A horror story. The podcast version.

First, if you are new to Come As You Are, I am so glad you’re here. Once in a while, an essay hits the right chord at the right moment, and I get to meet a whole bunch of new readers which is incredibly gratifying. Of course, it’s also devastating that the thing that brought us together is our horror over the news that there are men all over the world who have such little regard for the humanity of their own wives, they are drugging them, raping them, filming it — and uploading this content to websites where other men are happy to pay $20 in cryptocurrency to watch. Nonetheless, I am grateful to be in this conversation with such an empathetic group of people.

In this episode, I read the essay — a thing I don’t always do — and then talked about some of the issues we are all grappling with — what has happened that we’ve gotten to a place where something like this could occur? Why is it that such an alarming percentage of men is dehumanizing women this way? How do we get more of the good men to be part of this conversation in an active way? Ultimately, how do we change things — because this is not sustainable or okay.

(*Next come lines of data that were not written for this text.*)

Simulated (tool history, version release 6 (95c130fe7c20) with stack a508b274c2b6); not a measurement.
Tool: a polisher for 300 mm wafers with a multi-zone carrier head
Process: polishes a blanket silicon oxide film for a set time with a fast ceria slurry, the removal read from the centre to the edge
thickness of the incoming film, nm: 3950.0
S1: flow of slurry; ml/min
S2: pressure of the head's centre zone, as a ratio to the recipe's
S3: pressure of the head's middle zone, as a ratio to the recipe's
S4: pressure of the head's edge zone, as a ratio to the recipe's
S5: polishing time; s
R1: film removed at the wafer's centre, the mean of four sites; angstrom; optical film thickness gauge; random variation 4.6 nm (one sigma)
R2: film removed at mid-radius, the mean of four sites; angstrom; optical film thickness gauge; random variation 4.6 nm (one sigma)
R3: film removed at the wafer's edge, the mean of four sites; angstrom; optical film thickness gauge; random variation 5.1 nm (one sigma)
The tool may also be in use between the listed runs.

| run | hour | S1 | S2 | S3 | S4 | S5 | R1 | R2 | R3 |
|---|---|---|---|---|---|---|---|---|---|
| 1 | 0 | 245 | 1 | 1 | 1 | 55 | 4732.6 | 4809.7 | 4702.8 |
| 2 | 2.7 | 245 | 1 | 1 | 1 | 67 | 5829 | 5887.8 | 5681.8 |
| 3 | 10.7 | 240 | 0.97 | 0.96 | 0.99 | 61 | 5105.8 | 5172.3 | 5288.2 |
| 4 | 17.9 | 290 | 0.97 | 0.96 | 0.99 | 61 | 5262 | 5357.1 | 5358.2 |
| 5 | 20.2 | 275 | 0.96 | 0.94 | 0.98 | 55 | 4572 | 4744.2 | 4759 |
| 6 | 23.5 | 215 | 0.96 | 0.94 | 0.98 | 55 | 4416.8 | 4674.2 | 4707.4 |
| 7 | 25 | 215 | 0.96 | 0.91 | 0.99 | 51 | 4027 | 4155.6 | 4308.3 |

If you want to skip the essay part because you’ve read it, you can jump to minute 36. If you haven’t read the comments under the essay, I would really encourage you to do that — there are so many women sharing their own stories and perspectives, and so many men who genuinely want to help. In almost 200 comments, there is only one mansplainer, and I feel pretty certain he used AI to help him write his response —which is so on-brand if you wrote it into a TV script, you’d get a note back that it was too “on the nose.”

There are a lot of stories right now that are difficult to process. My heart is absolutely shattered for the Elkins/Pugh families in Shreveport, Louisiana. My heart is also broken for the children of Cerina and Justin Fairfax, who now have to live without both of their parents, because their father killed their mother and then himself, while the kids were in the house. Their sixteen-year-old son made the 911 call. In both cases, the wives had asked for a divorce. It is worth noting the most dangerous time for women in domestic violence situations is the time period right after they try to leave.

There were some who misread the CNN report about the Rape Academy and the 62 million views, and thought that meant there were 62 million men who watched. It could be there were 31 million men who visited twice a day. It could be they went to the site to watch other content, and only some percentage watched the unconscious wives who had no idea they were being raped and filmed.

However many men, it was is too many. If there were 70 men in the South of France in the Pelicot case, and there are women in the U.K. and Canada and Poland and the U.S. whose husbands are doing this, I think we need to assume it’s happening everywhere. There are multiple sites hosting this content, not just the one. There is a chat room for men who want to learn how to do this to their own wives. Trying to make this conversation about math right now is not the move — unless you want to out yourself as a man who genuinely doesn’t care, and likes things the way they are. I am happy and thankful to say there aren’t any men like that in the comments section, or anywhere in my life. Nor will there be.

I am hopeful that men who have been saying “not all men” will take this opportunity to start having conversations with the boys and men in their own lives, and to reflect on how they feel about women, genuinely. We have a systemic problem. If you aren’t clear on that, please educate yourself about rape cases in the U.S. generally. Please educate yourself about custody rulings when there has been abuse and a mother asks for supervised visitation. Please educate yourself about marital rape laws, because while marital rape is illegal in all 50 states, in 30 of those states, there are loopholes. As in today, right now.

When more than half the population in a society is being devalued, disrespected, demeaned, degraded or abused, that society is in jeopardy. There is no “male loneliness epidemic” but there is a male violence epidemic that needs to be talked about, understood, and rooted out — and we definitely need the good men in this conversation, talking to the men and boys in their sphere of influence.

We don’t need you to save us, we aren’t damsels and I think every one of us can look around and see this isn’t a fairytale. Even a Grimm fairytale is less dark and twisted than whatever this is. But we do need and want you to get involved. We all deserve a better story.

Sending love to all, old friends and new.